Income
Taxes and Bankruptcy.
It is a common misunderstanding
that bankruptcy cannot eliminate any tax liability. Although
treatment of tax liability is one of the most complicated aspects
of consumer bankruptcy law, the Bankruptcy Code does offer many
debtors substantial income tax relief. Whether or not your bankruptcy
filing relieves your tax debt depends on several factors including
the nature and the status of tax liability and the type of bankruptcy
proceeding.
Type of
Tax
Only individuals,
not businesses, can discharge (wipe out) certain taxes through
bankruptcy. The only tax eligible for discharge is federal income
tax. Bankruptcy offers no relief from taxes for which the debtor/taxpayer
was responsible for collecting from others such as FICA withheld
from employees. Bankruptcy also will not relieve liability for
excise taxes such as estate and gift tax, sales tax, or fuel
taxes.
Secured
Tax Debts
In the course of its
collection efforts, the IRS has the power to file a tax lien
to perfect its tax claim against individuals. A tax lien, once
filed, becomes a secured lien on all of the taxpayer’s
property. If a tax lien is in place prior to your filing bankruptcy,
the IRS’s secured tax lien has priority over the bankruptcy
filing, and bankruptcy cannot dislodge the lien from the your
property. Even property which would otherwise be exempt in a
bankruptcy, such as homestead, cannot be sold or transferred
without payment of the IRS tax lien. In this instance, bankruptcy
provides no tax relief.
Tax Relief
in a Chapter 7 Bankruptcy
Chapter 7 Bankruptcy
will eliminate all income taxes except the following tax liability:
a. Taxes for which a tax return was due to be filed within three
years (plus extensions) prior to the date of filing bankruptcy.
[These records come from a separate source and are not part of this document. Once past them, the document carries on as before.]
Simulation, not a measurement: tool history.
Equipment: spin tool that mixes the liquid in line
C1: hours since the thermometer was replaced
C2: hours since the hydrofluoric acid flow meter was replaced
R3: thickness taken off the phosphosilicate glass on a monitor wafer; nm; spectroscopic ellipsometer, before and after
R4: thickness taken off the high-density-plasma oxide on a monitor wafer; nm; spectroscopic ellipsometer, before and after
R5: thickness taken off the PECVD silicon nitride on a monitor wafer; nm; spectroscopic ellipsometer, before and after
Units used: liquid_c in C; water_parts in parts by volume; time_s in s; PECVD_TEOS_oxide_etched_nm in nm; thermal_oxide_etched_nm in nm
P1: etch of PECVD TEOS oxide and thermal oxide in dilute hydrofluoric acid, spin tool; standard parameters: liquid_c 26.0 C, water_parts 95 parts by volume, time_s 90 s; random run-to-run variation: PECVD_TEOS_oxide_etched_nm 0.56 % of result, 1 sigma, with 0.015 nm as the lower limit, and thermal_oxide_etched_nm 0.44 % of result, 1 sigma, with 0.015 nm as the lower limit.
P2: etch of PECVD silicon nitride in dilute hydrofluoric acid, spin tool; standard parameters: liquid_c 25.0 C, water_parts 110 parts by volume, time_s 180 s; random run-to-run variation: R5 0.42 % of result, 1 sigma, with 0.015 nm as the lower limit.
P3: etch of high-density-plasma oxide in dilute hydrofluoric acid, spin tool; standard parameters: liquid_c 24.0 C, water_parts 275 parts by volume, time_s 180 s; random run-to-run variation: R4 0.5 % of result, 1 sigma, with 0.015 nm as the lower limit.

For example, the tax return for 2003 income taxes was due to
be filed on April 15, 2004 (plus any extensions), and therefore,
these income taxes cannot be discharged by filing bankruptcy
on or before April 15, 2007 (plus the time of extensions); OR
b. Taxes assessed by the IRS within 240 days before the filing
of bankruptcy. Assessment date is the date that tax liability
is entered on IRS records; OR
c. Taxes not yet assessed but still assessable; OR
d. Taxes for which a tax return was filed late and filed within
two years prior to filing bankruptcy; OR
e. Taxes of a debtor who committed fraud related to a
tax return or willfully attempted to evade or defeat taxes sought
to be discharged.
Income taxes that do not fail any of the above five tests may
be wiped out in a Chapter 7 Bankruptcy.
Tax Relief
in a Chapter 13 Bankruptcy
Taxes which are non-dischargeable
in Chapter 13 are considered priority debts and must be paid
in full during the Chapter 13 plan without interest.
Other
Points to Remember
Dischargeable taxes
are eliminated in Chapter 7 and are treated as general, unsecured
creditors in Chapter 13.
Secured tax liens cannot be discharged in Chapter 7. The secured
portion of tax liability must be paid during a Chapter 13, in
full and with interest, but without further penalty.